Director of Secondary Education Jim Vanderloo said 15 new courses will be offered in the fall semester. The school district has announced an expansion of pathways each December since 2011, and now there are roughly 150 courses within the 30 pathways.

Among the new career pathways are a cybersecurity course in computer science, virtual reality within manufacturing, early childhood curriculum, and a series of education courses that include coaching ethics and theory, athletic injury prevention and athletic development & human growth.

"It has become really robust in the last few years," Superintendent Paul Gausman said.

Vanderloo and Gausman said the pathways aren't added unless there are legitimate reasons, and often that comes from the business community asking if some new strand could be added so students better understand a certain field.

"We want to be nimble. We want to serve the businesses in our community, we want to serve our students," Gausman said.

Additionally, district officials are moving toward the goal of centralizing the locations where students complete upper level Career Academy coursework. The goal is to eventually only use the high schools to administer the introductory Career Academy courses.

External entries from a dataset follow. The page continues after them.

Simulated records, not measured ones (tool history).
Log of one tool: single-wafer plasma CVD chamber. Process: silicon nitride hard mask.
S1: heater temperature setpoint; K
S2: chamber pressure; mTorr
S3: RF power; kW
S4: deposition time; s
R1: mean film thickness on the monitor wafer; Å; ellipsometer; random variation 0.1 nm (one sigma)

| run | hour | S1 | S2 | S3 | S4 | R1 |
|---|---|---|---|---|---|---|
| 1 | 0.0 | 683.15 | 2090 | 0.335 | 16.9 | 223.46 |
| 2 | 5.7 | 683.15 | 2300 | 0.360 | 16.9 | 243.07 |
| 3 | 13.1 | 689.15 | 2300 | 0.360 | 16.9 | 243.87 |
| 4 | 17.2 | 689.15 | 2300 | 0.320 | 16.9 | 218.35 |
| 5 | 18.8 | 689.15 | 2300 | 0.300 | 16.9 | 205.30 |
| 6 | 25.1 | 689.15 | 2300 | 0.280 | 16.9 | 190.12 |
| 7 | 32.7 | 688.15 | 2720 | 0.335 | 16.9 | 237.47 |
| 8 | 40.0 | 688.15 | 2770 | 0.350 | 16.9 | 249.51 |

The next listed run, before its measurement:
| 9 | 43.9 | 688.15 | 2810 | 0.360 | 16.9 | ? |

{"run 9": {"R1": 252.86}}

The Sioux City School Board and Sioux City Council in late 2017 approved a sharing agreement that will allow the district to re-purpose unused portions of the downtown public museum for a broader Career Pathways Campus. That expanded campus is being connected to the Education Service Center, where school district administrators work.

The school district in mid-July approved a purchase agreement with Museum Building Property Inc. to pay $1.5 million for 75,000 square feet of the building at 607 Fourth St.

The district's plans include constructing new Career Pathways Campus rooms in a second-floor portion of the museum building, which at one time housed a Delta Air Lines call center before it closed in 2012.

The move is seen by the district as a more centralized and efficient way to offer Life Academy and Career Academy courses, which have previously been spread through all three high schools, as well as Western Iowa Tech Community College, the Harry Hopkins Campus on Lewis Boulevard and the downtown Ho-Chunk Centre.

The classrooms will be converted by the beginning of the 2018-19 school year, Vanderloo said. The work will likely begin in early March.

The budget has been estimated at $1.8 million. The renovation plans will get an airing briefly during the Sioux City School Board meeting Monday, when a future public hearing date for those plans will be set.

The classrooms will run from 1,500 to 2,000 square feet, and be modern in layout and function, Vanderloo said.

With the new rooms, from 300 to 500 more students will be coming to the Career Pathways Campus. That adds to the 700 now taking academy courses, some of which have those classes making up half their days, Gausman said.

The long-term goal is to use just the Harry Hopkins Campus for a portion of the Career Academy courses while also offering Career Academy and Life Academy courses in the expanded downtown Career Pathways Campus at the museum as it connects to the Education Service Center.

Jim Lee Sioux City Journal 

Sergeant Bluff-Luton's Brooklyn Huberty guards Cherokee's Teagan Slaughter during Saturday's action at the CNOS Foundation Basketball Classic at the Tyson Events Center.

2018 Iowa legislative session may be 100-day campaign rally

Despite the high-minded rhetoric of state government leaders, this session of the Iowa Legislature is shaping up to be one long campaign rally.

Given the current political climate nationally and in Iowa, Democrats see the session that opens Monday as a way of energizing and mobilizing their base ahead of the November election.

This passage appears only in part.